Michael “My Future Is Bright”

Photography by Randy Bacon

I’m forty-eight, I was born in North Dakota - I don’t recommend visiting there. It’s just cold and flat. But really nice people. My mom, when I was about twelve years old, married an army guy so we moved to Colorado Springs and hung out there for a couple years, and then to Germany - that was my favorite place to live. Then we came to Fort Leonard Wood, MO when my stepfather retired. I couldn’t make enough money down there so I joined Job Corps up in Kansas City and eventually got a job with Commerce Bank working nights - doing data entry. My sister moved down to Springfield area and my parents followed her. I quit my job with Commerce and moved down here to be close. And I don’t know when it started, or if it’s always been this way, but I’m not really good at going to look for jobs. I don’t know how long it’s been going on, but I know a part of the problem is I’m afraid of rejection.

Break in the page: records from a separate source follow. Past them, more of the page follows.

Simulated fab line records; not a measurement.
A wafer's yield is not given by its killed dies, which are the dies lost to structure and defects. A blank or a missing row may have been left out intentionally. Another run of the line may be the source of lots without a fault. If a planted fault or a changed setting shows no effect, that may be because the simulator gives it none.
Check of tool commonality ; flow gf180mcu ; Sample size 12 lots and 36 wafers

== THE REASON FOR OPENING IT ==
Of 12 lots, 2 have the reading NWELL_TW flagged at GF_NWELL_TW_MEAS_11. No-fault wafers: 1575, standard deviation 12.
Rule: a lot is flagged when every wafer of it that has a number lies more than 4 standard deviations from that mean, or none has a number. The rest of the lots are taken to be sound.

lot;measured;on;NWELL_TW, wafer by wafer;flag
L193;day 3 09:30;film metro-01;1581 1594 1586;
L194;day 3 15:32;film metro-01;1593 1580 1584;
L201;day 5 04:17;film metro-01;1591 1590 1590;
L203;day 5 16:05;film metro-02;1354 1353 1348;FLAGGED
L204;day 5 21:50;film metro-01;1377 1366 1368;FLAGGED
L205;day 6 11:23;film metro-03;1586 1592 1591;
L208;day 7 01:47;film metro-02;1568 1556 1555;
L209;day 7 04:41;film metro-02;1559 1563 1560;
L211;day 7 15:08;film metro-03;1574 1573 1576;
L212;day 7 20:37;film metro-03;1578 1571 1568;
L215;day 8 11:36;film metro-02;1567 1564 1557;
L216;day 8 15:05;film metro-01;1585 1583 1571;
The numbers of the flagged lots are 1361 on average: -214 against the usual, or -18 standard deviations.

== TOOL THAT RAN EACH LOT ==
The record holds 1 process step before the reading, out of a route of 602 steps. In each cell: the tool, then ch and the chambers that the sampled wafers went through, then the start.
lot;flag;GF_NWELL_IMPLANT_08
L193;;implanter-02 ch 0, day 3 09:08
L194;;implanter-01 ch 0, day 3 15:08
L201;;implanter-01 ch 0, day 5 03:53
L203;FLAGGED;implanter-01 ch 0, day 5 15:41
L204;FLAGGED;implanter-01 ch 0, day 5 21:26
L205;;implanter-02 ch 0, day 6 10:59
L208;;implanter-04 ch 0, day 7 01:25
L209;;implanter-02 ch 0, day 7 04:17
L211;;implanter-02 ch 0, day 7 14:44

I became homeless on May 2, 2014. But I could tell that way before then that it was leading towards there. Because, the fear of rejection and everything I knew. Plus, you know, the schools didn’t offer me any jobs I could do well. And do good in school. And doing good in school was my main priority. So, yeah, I kinda had some options for not being on the streets. Not great solid options, but options. But I knew there was stuff I needed to learn - stuff I wouldn't learn if someone was paying the rent for me and letting me live under their roof. So I let myself live on the street and gave myself 2 years to get off. Just because I thought that would give me enough time to learn what I needed to learn. And it was about two months shy of two years when I got the job. I was actually off the streets before I got the job because everyone else knew that the job was starting, that I was going to get it - so I got off the street right way.

The part I remember most about being homeless is how much I hated all the moisture, all the wetness, and the cold. I could handle the cold without the moisture, I could handle the moisture without the cold, but the two combined just kills you.

I had a car, but I never really lived in it, if I could help it, because it’s a compact car. It’s not comfortable. I did have to sleep in it a couple times because of a biokinetic study I was doing - I needed to leave really early in the morning, and it’s hard to leave the woods in the middle of the night because you can’t see anything. So, I stayed in my tent the majority of the time. I got really lucky - before I was homeless, I knew I was going to be on the street so I went and spoke with some friends over at Recovery Chapel where I used to work. It’s an organization that helps people recover from drug and alcohol addictions, and I talked with a guy that had been homeless in Springfield before and he drew me a map of a couple of different places I could check out. I don’t remember if it was the first place or the second place I checked out, but I just sort of fell in love with it - it was a beautiful piece of land, a couple of cemeteries around, businesses off in the distance where you could barely see them - just really beautiful, got a stream running through there. I lived there most of the time.

I am lucky - I am a senior at Missouri State University, have already been accepted into the accelerated Masters of Business Administration program. So I am off the streets and pushing full steam ahead in school. I can really say, I think my future is bright.